The hope is that a wearable patch for beauty purposes could have the same effect as consumers will be able to monitor different data regarding skin condition.

“My UV Patch is the first sensor to use photo-oxidated dye that consumers can take a photo of and be analysed,” says Balooch.

“It’s a totally new and very accurate way of measuring UV, and it’s also the first-ever stretchable electronic in the world that is linked to UV...”

The L’Oréal man explains that the key was to design a sensor that was thin, comfortable, and virtually weightless so people would actually want to wear it.

“We’re excited to be the first beauty company entering the stretchable electronics field and to explore the many potential applications for this technology within our industry and beyond,” he adds.

“It was difficult to make a transparent adhesive that was thin and comfortable enough to act as a second skin. That’s exactly where all the innovation comes with this type of technology --so this wearable can adapt to the consumers’ lifestyle and every day activities.”

My UV patch

The La Roche-Posay My UV Patch is the first-ever stretchable, wearable skin sensor designed to measure an individual’s UV exposure.

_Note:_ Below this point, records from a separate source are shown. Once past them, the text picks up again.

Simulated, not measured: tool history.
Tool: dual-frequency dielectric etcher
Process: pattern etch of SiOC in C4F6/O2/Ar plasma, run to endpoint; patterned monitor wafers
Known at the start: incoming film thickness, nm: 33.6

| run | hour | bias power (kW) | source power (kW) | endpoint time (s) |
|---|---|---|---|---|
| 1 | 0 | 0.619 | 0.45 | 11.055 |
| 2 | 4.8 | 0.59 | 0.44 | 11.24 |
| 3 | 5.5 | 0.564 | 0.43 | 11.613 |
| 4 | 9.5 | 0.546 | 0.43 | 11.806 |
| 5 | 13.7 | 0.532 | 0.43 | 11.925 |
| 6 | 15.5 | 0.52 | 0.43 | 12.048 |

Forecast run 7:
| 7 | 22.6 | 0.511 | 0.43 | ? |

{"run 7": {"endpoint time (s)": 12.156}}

It is thinner than a strand of hair, and is designed with a heart filled with various shades of blue and white squares, which contain photosensitive dyes. As the photosensitive dyes within the patch are exposed to UV rays, squares of colour will change to indicate varying levels of sun exposure.

The consumer can take a photo of the patch and upload it to the My UV Patch app, which analyses the varying shades of blue and determines the amount of UV exposure the wearer has received.